By: Alexis Stallard, Editor-In-Chief
Over the past few years, movies have been a gray, monotonous landscape with boring and directionless plotlines. I was over the movies. It was too much money to pay for mediocre content. But then, a brilliantly marketed movie flew across my radar leaving me blinded by pink.
“Barbie” came out on streaming platforms on Tuesday, so I’d like to take the time to sing the praises of a movie that was part of the biggest cultural reset in recent years.
I had no clue what the “Barbie” movie would be about – no one did – but I knew that an obsession within me had begun, and I was convinced that this movie would solve all my problems. I bought tickets and saw it opening weekend with a friend. But instead of solving my problems it evoked something incredibly bittersweet inside me.
Girlhood and womanhood are things I feel so blessed to experience. I may joke that I’d rather not be a woman some days, but I truly wouldn’t trade this life despite its hardships. The vibes at the Taylor Swift Eras Tour concert was what I imagine Barbie world feels like.

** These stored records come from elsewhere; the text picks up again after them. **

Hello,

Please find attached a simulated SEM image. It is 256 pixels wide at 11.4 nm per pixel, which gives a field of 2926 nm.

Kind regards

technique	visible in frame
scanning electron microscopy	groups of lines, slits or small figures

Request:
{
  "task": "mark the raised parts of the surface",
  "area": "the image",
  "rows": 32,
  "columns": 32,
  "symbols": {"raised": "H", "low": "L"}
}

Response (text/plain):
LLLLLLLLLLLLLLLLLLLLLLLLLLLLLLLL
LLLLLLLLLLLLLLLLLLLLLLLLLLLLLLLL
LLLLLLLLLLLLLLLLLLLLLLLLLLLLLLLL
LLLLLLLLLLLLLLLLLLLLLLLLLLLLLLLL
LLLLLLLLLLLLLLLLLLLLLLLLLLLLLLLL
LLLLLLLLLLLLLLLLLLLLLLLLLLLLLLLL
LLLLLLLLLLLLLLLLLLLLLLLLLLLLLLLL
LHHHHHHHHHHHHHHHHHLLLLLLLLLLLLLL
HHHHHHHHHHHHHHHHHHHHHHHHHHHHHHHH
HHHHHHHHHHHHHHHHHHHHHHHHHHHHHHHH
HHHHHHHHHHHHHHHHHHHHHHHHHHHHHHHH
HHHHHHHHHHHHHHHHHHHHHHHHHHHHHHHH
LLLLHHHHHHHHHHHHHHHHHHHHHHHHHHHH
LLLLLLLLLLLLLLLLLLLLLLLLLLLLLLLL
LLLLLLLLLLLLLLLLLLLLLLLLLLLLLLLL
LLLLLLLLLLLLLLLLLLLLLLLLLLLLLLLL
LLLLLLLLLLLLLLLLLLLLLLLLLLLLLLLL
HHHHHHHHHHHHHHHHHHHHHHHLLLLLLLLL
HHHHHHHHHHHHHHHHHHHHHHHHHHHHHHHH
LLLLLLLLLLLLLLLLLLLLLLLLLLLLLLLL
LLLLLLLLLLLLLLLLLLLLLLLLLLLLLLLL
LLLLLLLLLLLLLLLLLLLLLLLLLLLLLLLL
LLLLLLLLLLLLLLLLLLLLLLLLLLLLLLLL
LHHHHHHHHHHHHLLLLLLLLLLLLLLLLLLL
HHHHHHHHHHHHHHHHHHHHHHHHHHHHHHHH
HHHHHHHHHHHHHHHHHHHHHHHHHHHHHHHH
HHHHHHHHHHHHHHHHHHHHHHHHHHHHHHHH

However, the hardships are a reality. I do have to check under my car as I walk up to it. I can’t go most places alone after a certain time of night. And I have had to shake off strange men who think they have a right to my time or personal space. That is the reality of women everywhere, everyday, with some experiencing far worse. Can every man really say the same? Unlikely.
“Barbie” exemplified what it would mean to be a woman in a safe and happy world. They lived for their own happiness and lifted each other up – they’re real girls’ girls, not just pretend ones.
But I hear a cry of outrage: “The Kens are so oppressed in Barbie world!”
That’s so wrong, it’s actually laughable. The Kens are not oppressed and to say so means you clearly didn’t watch the movie. In Barbie world, the Kens take on the archetype of women in the real world. And even then, the Barbies never mistreat or abuse the Kens. They’re simply underrecognized, so spare us the dramatics.
Even in Barbie world, they have it better than women in the real world. The moment Margot Robbie’s Barbie steps into the real world, she is sexually assaulted and harassed.
At the moment in the movie that she returned to Barbie world to find that the Kens had taken over, I was actually sick to my stomach. They’d taken everything from the Barbies despite never being denied much of anything.
Even at the end of the movie, Barbie is the one apologizing to Ken after he stole her house, brainwashed her friends, and tried to ruin her life. She consoles him as he throws a tantrum instead of him taking responsibility for his actions.
Some people complained that the movie was a “feminist diatribe” or “too woke,” but those are people who would rather shove their heads in the sand than recognize the world women live in.
I don’t know if it’s a coping mechanism or just blind ignorance, but in no way did director Greta Gerwig exaggerate or lie in her story-telling. The girls that get it, get it and the girls that don’t, don’t.
The final monologue, backed by Billie Eilish’s “What Was I Made For,” made me cry for myself but also for my mom. I cried for the girl my mother was and what she gave up to raise three kids, especially the two girls who are now strong, confident and capable women. I forgot that, at the end of the day, my mom is just a girl too.
I said that I wouldn’t trade being a woman, and I mean that. I found that after this movie took the world by storm, women wanted to take care of women. They seem less apologetic, less reserved. I notice myself bending less and not feeling guilty for putting my foot down.
This movie truly helped shift the perspective on what it means to be a woman. It is something to celebrate just as much as it is something to mourn. But hopefully one day, generations down the road, life will resemble Barbie world beyond just a few glimpses at a concert.